The Haddonfield School District presented a district-wide school climate report based on the New Jersey School Climate Improvement Program (NJSCI) survey run May 23–June 5, which the presenter said generated 2,325 responses from students (grades 3–12), staff and parents.
The presenter summarized how the platform and scoring work: the survey uses a four-point Likert scale (closer to 4 indicates stronger performance) and allows respondents to skip questions; parents had the option to opt their children out. The district’s overall mean across domains was 3.12 out of 4; the presentation classified domain scores of 3.25 and above as strengths, 2.6–3.24 as "areas for growth," and 2.5 or below as "areas of concern." The presenter said primary strengths included a sense of physical safety, supportive staff-student relationships and student belonging (secondary mean 3.17; elementary mean 3.42).
The district identified negative student interpersonal behaviors (bullying, name-calling, exclusion) as the sole domain consistently flagged as an area of concern across parents, students and staff. The presenter noted age-related trends: some concerns were more pronounced in older grade bands, and there were perception gaps between staff and students (for example, staff rated student voice higher than students did). The presenter said staff-rated student-interpersonal behaviors lower than students in some bands, which was interpreted as staff seeing more issues or having different thresholds for concern.
Methodology details provided in the presentation included participation breakdowns (high participation among elementary grades where students are a captive audience, 60% staff response, and 17.5% parent response), and a note that Rutgers provides no normative statewide comparison data in the current NJSCI reports; the presenter said they had requested comparative benchmarks to contextualize results.

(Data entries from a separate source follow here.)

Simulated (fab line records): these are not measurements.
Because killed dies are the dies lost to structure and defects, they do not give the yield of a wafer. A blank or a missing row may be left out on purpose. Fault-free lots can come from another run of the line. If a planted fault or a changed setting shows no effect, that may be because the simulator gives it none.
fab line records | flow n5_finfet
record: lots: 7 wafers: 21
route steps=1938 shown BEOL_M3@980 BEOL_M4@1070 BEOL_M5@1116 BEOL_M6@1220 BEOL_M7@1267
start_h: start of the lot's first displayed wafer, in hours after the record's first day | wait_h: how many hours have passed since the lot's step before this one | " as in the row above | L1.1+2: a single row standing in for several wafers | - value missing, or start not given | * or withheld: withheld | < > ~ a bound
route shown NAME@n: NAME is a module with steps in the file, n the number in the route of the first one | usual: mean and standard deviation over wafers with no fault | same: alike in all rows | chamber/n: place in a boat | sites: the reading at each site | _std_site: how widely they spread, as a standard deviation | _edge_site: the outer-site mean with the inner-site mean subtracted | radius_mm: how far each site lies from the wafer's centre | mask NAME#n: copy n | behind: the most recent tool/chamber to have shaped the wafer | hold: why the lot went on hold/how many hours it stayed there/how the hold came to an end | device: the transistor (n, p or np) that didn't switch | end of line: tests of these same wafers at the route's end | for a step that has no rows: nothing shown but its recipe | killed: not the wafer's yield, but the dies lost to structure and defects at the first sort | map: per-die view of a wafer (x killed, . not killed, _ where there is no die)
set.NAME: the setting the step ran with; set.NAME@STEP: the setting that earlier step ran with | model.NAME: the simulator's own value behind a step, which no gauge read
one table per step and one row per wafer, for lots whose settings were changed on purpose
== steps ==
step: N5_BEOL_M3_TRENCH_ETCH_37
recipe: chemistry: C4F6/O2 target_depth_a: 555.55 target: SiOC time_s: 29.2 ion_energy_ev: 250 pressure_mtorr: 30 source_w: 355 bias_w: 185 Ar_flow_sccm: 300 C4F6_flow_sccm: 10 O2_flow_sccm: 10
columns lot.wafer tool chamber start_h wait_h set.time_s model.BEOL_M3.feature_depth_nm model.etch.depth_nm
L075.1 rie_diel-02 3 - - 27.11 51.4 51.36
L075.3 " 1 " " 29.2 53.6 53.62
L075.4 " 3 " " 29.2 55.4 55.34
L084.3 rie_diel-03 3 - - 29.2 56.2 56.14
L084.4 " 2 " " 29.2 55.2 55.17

The district plans to publish school-level slide decks and to distribute a stakeholder feedback form inviting community input on priority goals. School-based climate teams (4–5 members) will use the quantitative and forthcoming qualitative feedback to develop building-level goals. The presenter framed next steps as collaborative: school principals will share disaggregated data with families, and the district will collect feedback to shape specific interventions focused on student interpersonal behavior, student voice and academic engagement.